Hi! Draft anon here! I would love to better understand how the draft works, and also what the new draft rule is where you don’t have to declare? I really just want to know everything!
Anon? You're my new best friend, these are the BEST words to read.
OKAY I'm going to assume a base level knowledge about the draft, aka it's teams picking people, and work from there. BUCKLE UP BRO, IT'LL BE A RIDE. I'm gonna hide this under a break too because it's a long one and it includes a moment where I raged against the league. Have fun!
Okay so, let's do the basics. College athletes, for the most part, are under the NCAA umbrella, which gives athletes opportunities for scholarships, aid and support and sets up championships between schools. Colleges are divided in 3 divisions (conveniently named the D1, D2 and D3), with the first division being the top schools in their sports, players in those teams are the ones that usually turn professional in their sport just because their schools have more money and therefore better resources for their athletes.
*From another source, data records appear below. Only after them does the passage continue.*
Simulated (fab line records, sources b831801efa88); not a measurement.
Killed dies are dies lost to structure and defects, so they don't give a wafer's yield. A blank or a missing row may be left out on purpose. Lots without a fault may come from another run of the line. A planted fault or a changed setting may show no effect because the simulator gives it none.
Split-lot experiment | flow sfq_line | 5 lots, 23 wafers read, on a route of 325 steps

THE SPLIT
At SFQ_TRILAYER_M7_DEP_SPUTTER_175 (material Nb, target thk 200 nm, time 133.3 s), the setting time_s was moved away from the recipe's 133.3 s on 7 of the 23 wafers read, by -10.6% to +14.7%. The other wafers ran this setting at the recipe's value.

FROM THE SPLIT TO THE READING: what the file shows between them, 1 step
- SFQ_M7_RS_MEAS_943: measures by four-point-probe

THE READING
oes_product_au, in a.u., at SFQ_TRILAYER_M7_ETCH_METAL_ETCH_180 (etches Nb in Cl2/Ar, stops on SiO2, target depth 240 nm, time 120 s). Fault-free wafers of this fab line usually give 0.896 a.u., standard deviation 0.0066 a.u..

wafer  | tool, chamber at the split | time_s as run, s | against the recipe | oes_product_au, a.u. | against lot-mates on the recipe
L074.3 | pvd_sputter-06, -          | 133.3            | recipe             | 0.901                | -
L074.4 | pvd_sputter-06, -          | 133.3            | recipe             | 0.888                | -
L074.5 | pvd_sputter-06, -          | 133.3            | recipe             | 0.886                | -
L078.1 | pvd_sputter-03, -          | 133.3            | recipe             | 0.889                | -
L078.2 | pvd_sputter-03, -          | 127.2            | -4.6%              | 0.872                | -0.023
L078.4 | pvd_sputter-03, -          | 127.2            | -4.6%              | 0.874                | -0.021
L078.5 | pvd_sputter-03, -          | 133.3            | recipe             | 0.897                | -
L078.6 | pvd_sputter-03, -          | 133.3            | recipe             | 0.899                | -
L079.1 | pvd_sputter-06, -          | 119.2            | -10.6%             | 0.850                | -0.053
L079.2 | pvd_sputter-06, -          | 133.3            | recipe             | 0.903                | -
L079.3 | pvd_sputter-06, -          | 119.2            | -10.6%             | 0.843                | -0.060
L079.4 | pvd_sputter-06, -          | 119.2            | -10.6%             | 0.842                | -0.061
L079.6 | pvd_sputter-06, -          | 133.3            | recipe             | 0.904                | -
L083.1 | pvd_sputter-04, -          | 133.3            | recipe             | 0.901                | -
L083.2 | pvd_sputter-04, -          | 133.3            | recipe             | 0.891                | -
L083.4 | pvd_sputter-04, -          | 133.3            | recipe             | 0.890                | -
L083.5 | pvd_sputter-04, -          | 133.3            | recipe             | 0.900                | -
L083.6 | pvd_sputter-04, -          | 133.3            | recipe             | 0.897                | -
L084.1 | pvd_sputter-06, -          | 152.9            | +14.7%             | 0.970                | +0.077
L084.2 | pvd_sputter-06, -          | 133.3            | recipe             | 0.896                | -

Every athlete in a D1 school has 5 years to play 4 seasons of their sport, and most of them are expected to run their eligibility by the time they graduate (the eligibility rules are a little different for D2 and D3 schools but more or less aims for the same thing) SOME of those players forfeit their remaining eligibility before graduation to turn "pro", and enter their sport's draft, although it's not necessary and players who've run their eligibility usually enter the draft before they graduate so they can start playing for their team right after college. The draft is when whatever national league they expect to play for (the MLB, NHL, NFL, NWSL, etc) pick from a pool of players leaving their college teams to play professionally, these are "prospects".
For the NWSL, the teams are assigned a pick number. The worst team in the league picks first, and so on until the top team selects their pick and that signals the end of the round, for expansion years the expansion team picks first, then the worst team in the league, and so on. The league creates a pool of 40 players that can sign up to be drafted, and the draftees are set up in 4 rounds of 10 players each.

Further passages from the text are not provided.